Re: [Distillers] Re: what to build ?
- Ah yes, but you are confusing two distinct mechanisms--evaporation and boiling.
Evaporation connotates a state below the boiling temperature. In such a case, yes, increasing the temperature/ surface area and decreasing pressure will indeed increase the amount of liquid turning into vapor.
However, at the temperature of boiling, you cannot change the temperature. Instead, the energy you input into the liquid will convert the liquid into a gas. Only when all the liquid has been evaporated will you rise above the boiling point.
Of course, in ethanol/water distillation, it's a touch more complicated. As the stilling run progresses, the alcohol % decreases, thereby increasing the water/ethanol mixture's boiling point. But at any given point in time, you cannot exceed the mixture's boiling point.

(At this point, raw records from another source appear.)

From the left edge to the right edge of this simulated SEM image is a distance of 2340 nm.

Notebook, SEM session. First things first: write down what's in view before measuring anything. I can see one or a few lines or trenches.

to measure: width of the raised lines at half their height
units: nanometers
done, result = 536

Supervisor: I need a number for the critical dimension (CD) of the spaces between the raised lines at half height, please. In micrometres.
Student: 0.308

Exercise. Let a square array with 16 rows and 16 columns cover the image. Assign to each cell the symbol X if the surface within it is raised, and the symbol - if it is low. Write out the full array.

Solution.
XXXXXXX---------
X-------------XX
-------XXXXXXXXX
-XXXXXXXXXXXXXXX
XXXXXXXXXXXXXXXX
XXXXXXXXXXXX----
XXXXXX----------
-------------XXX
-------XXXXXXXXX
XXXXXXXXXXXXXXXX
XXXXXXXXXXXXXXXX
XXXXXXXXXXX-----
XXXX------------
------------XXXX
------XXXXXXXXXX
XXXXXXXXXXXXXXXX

Surface area has no impact on this--more heat, more boiling.
Pressure does have an impact on this, by altering the boiling temperature of the mixture. Again, the rate of boiling liquid into vapor will be directly proportional to the heat input, but this will occur at a lower temp.
Hope that helps,
From: RLB <last2blast@...>
To: "Distillers@yahoogroups.com" <Distillers@yahoogroups.com>
Sent: Friday, August 16, 2013 2:11 PM
Subject: Re: [Distillers] Re: what to build ?
All I can say is that the so called experts state increasing temperature, surface area, and decreasing pressure does increaserate of evaporation. With that said, I will not comment on this subject further.
From: tgfoitwoods <zymurgybob@...>
Sent: Friday, August 16, 2013 12:24 PM
Subject: [Distillers] Re: what to build ?
Sorry to be a bubble-buster, but for a constant temperature, the the evaporation rate is solely a function of system energy input and latent heats of evaporation of the volatile liquids involved, and has nothing to do with surface area or decreased pressure.
The heat of vaporization of water is 2260 joules per gram, and for ethanol that number is 841 joules per gram. The effective heat of vaporization of a mixture of those 2 liquids, depending on their concentrations, will be somewhere between those 2 numbers.
"But", you might say, "if I lower the pressure, I can lower the boiling point" and that's true, but when it boils at the lower boiler point, every gram of water still requires 2260 joules, or watt-seconds to vaporize, and the ethanol still requires 841 joules.
For the other part of the discussion, we all know we can force a bit of evaporation by passing air over the liquid, without adding any heat. This is exactly what we do to hot soup when we blow on it to cool the soup, so if you force evaporation without adding the necessary heat of evaporation, the temperature of the liquid goes down, and the next time you blow on that soup it doesn't evaporate as much because it's now cooler. Applied to a still, this mode of operation would quickly shut you down.
So, if you want to control vapor output rate in a still (assuming good boiler insulation) your only choice is to control the heat input. 2.26kW will evaporate 1 gram of water per second and .841 kW will evaporate 1 gram of ethanol per second, period.